Presidential Speeches

Grover Cleveland Inaugural Address 1885




Grover Cleveland Inaugural Address 1885

President Grover Cleveland
First inaugural address, Wednesday, March 4, 1885

Speech Transcript:

Fellow-Citizens:

In the presence of this vast assemblage of my countrymen I am about
to supplement and seal by the oath which I shall take the
manifestation of the will of a great and free people. In the exercise
of their power and right of self-government they have committed to one
of their fellow-citizens a supreme and sacred trust, and he here
consecrates himself to their service.

This impressive ceremony adds little to the solemn sense of
responsibility with which I contemplate the duty I owe to all the
people of the land. Nothing can relieve me from anxiety lest by any
act of mine their interests may suffer, and nothing is needed to
strengthen my resolution to engage every faculty and effort in the
promotion of their welfare.

Amid the din of party strife the people's choice was made, but its
attendant circumstances have demonstrated anew the strength and
safety of a government by the people. In each succeeding year it more
clearly appears that our democratic principle needs no apology, and
that in its fearless and faithful application is to be found the
surest guaranty of good government.

But the best results in the operation of a government wherein every
citizen has a share largely depend upon a proper limitation of purely
partisan zeal and effort and a correct appreciation of the time when
the heat of the partisan should be merged in the patriotism of the
citizen.

To-day the executive branch of the Government is transferred to new
keeping. But this is still the Government of all the people, and it
should be none the less an object of their affectionate solicitude.
At this hour the animosities of political strife, the bitterness of
partisan defeat, and the exultation of partisan triumph should be
supplanted by an ungrudging acquiescence in the popular will and a
sober, conscientious concern for the general weal. Moreover, if from
this hour we cheerfully and honestly abandon all sectional prejudice
and distrust, and determine, with manly confidence in one another, to
work out harmoniously the achievements of our national destiny, we
shall deserve to realize all the benefits which our happy form of
government can bestow.

On this auspicious occasion we may well renew the pledge of our
devotion to the Constitution, which, launched by the founders of the
Republic and consecrated by their prayers and patriotic devotion, has
for almost a century borne the hopes and the aspirations of a great
people through prosperity and peace and through the shock of foreign
conflicts and the perils of domestic strife and vicissitudes.

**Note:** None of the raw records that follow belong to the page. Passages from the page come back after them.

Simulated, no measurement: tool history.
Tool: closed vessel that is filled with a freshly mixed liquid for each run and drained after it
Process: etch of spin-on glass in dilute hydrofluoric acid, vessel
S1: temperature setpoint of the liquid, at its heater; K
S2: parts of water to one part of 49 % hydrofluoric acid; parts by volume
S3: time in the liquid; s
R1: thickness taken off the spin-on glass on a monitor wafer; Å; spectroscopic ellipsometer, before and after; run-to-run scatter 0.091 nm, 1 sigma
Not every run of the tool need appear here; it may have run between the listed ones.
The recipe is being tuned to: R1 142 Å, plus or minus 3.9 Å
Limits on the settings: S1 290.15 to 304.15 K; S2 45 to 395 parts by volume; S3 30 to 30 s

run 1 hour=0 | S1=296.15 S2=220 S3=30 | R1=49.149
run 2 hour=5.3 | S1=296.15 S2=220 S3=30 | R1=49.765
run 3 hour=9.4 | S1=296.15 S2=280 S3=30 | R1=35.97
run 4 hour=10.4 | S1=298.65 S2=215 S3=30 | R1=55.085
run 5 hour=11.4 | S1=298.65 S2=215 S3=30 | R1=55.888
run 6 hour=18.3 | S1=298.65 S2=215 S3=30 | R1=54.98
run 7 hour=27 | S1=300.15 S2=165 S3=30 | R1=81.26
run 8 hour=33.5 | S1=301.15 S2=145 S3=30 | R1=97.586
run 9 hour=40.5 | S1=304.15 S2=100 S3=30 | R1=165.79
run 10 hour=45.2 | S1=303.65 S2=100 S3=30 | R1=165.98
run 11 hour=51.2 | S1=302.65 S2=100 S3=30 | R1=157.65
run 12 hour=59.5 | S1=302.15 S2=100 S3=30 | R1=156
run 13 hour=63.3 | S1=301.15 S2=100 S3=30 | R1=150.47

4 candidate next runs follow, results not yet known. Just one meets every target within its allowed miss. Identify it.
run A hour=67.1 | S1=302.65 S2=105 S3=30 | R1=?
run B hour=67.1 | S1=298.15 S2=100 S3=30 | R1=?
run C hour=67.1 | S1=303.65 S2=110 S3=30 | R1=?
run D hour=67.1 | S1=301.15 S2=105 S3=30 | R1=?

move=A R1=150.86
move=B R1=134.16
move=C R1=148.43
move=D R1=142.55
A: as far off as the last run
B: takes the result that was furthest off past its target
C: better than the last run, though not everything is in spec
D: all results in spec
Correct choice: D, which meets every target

By the Father of his Country our Constitution was commended for
adoption as "the result of a spirit of amity and mutual concession."
In that same spirit it should be administered, in order to promote
the lasting welfare of the country and to secure the full measure of
its priceless benefits to us and to those who will succeed to the
blessings of our national life. The large variety of diverse and
competing interests subject to Federal control, persistently seeking
the recognition of their claims, need give us no fear that "the
greatest good to the greatest number" will fail to be accomplished if
in the halls of national legislation that spirit of amity and mutual
concession shall prevail in which the Constitution had its birth. If
this involves the surrender or postponement of private interests and
the abandonment of local advantages, compensation will be found in
the assurance that the common interest is subserved and the general
welfare advanced.

In the discharge of my official duty I shall endeavor to be guided by
a just and unstrained construction of the Constitution, a careful
observance of the distinction between the powers granted to the
Federal Government and those reserved to the States or to the people,
and by a cautious appreciation of those functions which by the
Constitution and laws have been especially assigned to the executive
branch of the Government.

But he who takes the oath today to preserve, protect, and defend the
Constitution of the United States only assumes the solemn obligation
which every patriotic citizen--on the farm, in the workshop, in the
busy marts of trade, and everywhere--should share with him. The
Constitution which prescribes his oath, my countrymen, is yours; the
Government you have chosen him to administer for a time is yours; the
suffrage which executes the will of freemen is yours; the laws and the
entire scheme of our civil rule, from the town meeting to the State
capitals and the national capital, is yours. Your every voter, as
surely as your Chief Magistrate, under the same high sanction, though
in a different sphere, exercises a public trust. Nor is this all.
Every citizen owes to the country a vigilant watch and close scrutiny
of its public servants and a fair and reasonable estimate of their
fidelity and usefulness. Thus is the people's will impressed upon the
whole framework of our civil polity--municipal, State, and Federal;
and this is the price of our liberty and the inspiration of our faith
in the Republic.

It is the duty of those serving the people in public place to closely
limit public expenditures to the actual needs of the Government
economically administered, because this bounds the right of the
Government to exact tribute from the earnings of labor or the
property of the citizen, and because public extravagance begets
extravagance among the people. We should never be ashamed of the
simplicity and prudential economies which are best suited to the
operation of a republican form of government and most compatible with
the mission of the American people. Those who are selected for a
limited time to manage public affairs are still of the people, and
may do much by their example to encourage, consistently with the
dignity of their official functions, that plain way of life which
among their fellow-citizens aids integrity and promotes thrift and
prosperity.

The genius of our institutions, the needs of our people in their home
life, and the attention which is demanded for the settlement and
development of the resources of our vast territory dictate the
scrupulous avoidance of any departure from that foreign policy
commended by the history, the traditions, and the prosperity of our
Republic. It is the policy of independence, favored by our position
and defended by our known love of justice and by our power. It is the
policy of peace suitable to our interests. It is the policy of
neutrality, rejecting any share in foreign broils and ambitions upon
other continents and repelling their intrusion here. It is the policy
of Monroe and of Washington and Jefferson--"Peace, commerce, and
honest friendship with all nations; entangling alliance with none."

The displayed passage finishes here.